*The next layer, according to summary, has 296 parameters. Let’s ignore the batch axis to keep things simple. So for each of 14 * 14=196 locations we are multiplying 296-8=288 weights (ignoring the bias for simplicity), so that’s 196 * 288=56_448 multiplications at this layer.

I don’t follow where the 288 (or 296) comes from. Can someone help?

learn.summary gives you the below. Notice the second conv2d has 296 parameters. Also notice the output shape of the number of output channels 64 x **8** x 7 x 7 , the number of parameters for your bias is always equal to your number of output channels.

learn.summary does not tell you were the number of parameters comes from. This line in the simple_cnn model does: conv(4 ,8), by default the “kernel” size is 3x3, so you can just multiply all of these numbers to get your number of non-bias parameters 4*8*3*3=288. Again, the number of bias parameters is equal to the number of output channels, so 288+8=296.

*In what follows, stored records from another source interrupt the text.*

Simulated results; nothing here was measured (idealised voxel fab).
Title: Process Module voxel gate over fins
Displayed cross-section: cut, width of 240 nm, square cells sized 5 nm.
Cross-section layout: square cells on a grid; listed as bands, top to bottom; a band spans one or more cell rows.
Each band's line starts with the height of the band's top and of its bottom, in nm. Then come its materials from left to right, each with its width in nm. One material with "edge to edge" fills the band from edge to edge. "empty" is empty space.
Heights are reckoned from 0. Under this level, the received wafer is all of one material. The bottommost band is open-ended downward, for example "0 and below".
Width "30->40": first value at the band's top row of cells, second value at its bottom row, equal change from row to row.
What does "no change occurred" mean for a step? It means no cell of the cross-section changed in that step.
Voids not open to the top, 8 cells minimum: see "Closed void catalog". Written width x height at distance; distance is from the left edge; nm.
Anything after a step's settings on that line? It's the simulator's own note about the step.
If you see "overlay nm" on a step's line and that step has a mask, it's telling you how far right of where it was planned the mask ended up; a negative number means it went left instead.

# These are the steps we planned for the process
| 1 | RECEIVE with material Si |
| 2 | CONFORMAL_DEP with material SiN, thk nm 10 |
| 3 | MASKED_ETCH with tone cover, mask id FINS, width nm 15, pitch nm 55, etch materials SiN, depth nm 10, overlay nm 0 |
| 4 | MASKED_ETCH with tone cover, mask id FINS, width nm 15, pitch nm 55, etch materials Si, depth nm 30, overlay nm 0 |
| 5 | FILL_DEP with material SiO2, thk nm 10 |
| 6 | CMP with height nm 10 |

Sequential (Input shape: [‘64 x 1 x 28 x 28’])
================================================================
Layer (type) Output Shape Param # Trainable
================================================================
Conv2d 64 x 4 x 14 x 14 40 True
________________________________________________________________
ReLU 64 x 4 x 14 x 14 0 False
________________________________________________________________
Conv2d 64 x 8 x 7 x 7 296 True

that is awesome, thank you Molly. One followup conceptual question, if that’s ok.

For this layer, I can understand why there are 8 * 3 * 3 trainable parameters since each filter is 3 by 3 and there are 8 filters total. But for this layer, why is it all multiplied by the number of filters coming in, ie 4?

It seems like the 4 is accounted for by layer 0 which has the 4 * 1 * 3 * 3 + 4 = 40 parameters?